Companies unite in pledge to give workers time for voting
At least 2 million workers will be given paid time off to vote for president this fall under a pact formed by hundreds of companies, which say boosting turnout is part of their corporate civic responsibility.
The agreement was announced Wednesday by a business coalition, Time to Vote, which said 383 firms have already made such a promise. The goal is to expand the roster to 1,000 by Election Day, doubling the participants in a similar initiative ahead of the 2018 congressional midterms.
The commitment by corporate America to support their employees' civic engagement is notable because efforts to shape turnout have been such a partisan flashpoint in recent years — and because not being able to break away from work is the top reason people cite for not voting.
Turnout is central to the outcome in every close election, and both sides say that will be true again in November. In only three of the past five presidential contests have more than 60 percent of eligible voters cast ballots.

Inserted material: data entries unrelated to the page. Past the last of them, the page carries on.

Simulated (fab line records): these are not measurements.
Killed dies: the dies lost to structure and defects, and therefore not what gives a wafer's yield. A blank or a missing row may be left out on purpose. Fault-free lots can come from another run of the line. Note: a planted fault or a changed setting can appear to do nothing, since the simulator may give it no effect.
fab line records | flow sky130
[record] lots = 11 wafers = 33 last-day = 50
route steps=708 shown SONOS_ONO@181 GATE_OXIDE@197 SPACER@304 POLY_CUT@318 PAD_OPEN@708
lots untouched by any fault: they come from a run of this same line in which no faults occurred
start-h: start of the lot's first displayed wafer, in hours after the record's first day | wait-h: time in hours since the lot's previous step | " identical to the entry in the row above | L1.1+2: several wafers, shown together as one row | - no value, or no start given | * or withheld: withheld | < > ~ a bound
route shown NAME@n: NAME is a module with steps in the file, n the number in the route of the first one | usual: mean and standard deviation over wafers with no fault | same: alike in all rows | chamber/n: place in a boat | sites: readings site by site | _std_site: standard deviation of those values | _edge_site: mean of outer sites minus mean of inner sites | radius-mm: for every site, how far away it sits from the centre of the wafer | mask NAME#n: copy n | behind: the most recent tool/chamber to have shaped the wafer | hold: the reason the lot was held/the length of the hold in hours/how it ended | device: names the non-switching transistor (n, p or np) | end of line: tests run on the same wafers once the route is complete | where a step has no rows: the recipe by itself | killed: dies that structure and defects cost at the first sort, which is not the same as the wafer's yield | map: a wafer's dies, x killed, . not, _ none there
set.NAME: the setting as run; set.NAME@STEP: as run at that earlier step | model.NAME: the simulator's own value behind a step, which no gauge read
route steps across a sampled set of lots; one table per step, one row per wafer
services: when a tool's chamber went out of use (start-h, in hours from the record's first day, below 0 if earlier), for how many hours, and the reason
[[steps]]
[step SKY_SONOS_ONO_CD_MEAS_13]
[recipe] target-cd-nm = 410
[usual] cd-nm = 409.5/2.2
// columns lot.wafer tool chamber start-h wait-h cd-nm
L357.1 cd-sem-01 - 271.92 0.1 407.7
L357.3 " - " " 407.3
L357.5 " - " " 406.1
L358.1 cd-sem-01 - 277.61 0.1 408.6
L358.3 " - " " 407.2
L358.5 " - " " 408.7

Democratic legislatures have recently been assertive in pushing measures designed to make casting ballots more convenient, while Republicans in charge of statehouses have been more motivated to set strict rules for voting, they say in order to combat potential fraud. Smaller nationwide turnouts have tended to benefit the GOP, however.
The commitment by the companies could factor into what is expected to be a considerable increase in turnout as President Trump stands for re-election.
Bosses of companies in the Time to Vote coalition have promised to commit to accommodating workers in voting with paid time off on Election Day, by eliminating meetings or other internal obligations on Nov. 3, or by spending to help employees who are permitted to vote early or by mail.
A year ago House Democrats touted, but then quietly abandoned, legislation making Election Day a federal holiday. It is, however, a holiday for public sector workers in 13 states, the biggest of them New York and Illinois. And many unionized workers have paid time off for voting guarantees in their contracts.
Few who, so far, have signed on to Time to Vote are reliant on union labor. Among the members are financial services and health firms including JP Morgan Chase, Farmers Insurance and Kaiser Permanente; the information technology spinoff of Hewlett Packard; online businesses from Lyft to PayPal; and an array of retailers including Best Buy, Dick's Sporting Goods, Gap, Patagonia, REI Co-op, Target and Walmart.
Time to Vote, which says it's nonpartisan, first organized during the campaign two years ago, and the resulting 53 percent turnout was the highest in a century for a midterm.
Americans surveyed by the Pew Research Center before that election said they felt voting was important, but not always convenient. More than one-fifth of those surveyed cited logistical concerns as the main reason voting was difficult. And surveys by the Census Bureau after the last three midterms found that work or school conflicts were far and away the main reason cited by people who did not vote — more than a quarter of respondents each time.
A similar initiative that aims to alleviate these concerns for workers is ElectionDay.org, a project by the nonprofit Vote.org. More than 490 companies have promised to adopt policies that make voting easier for their workers.
This effort to increase voter participation from the business community "sends a powerful message," said Michael Waldman, president of the Brennan Center for Justice, a left-leaning group that advocates for many democracy reforms. "Ultimately, a culture shift will meaningfully boost voter participation, and business leaders can help drive that shift," he said.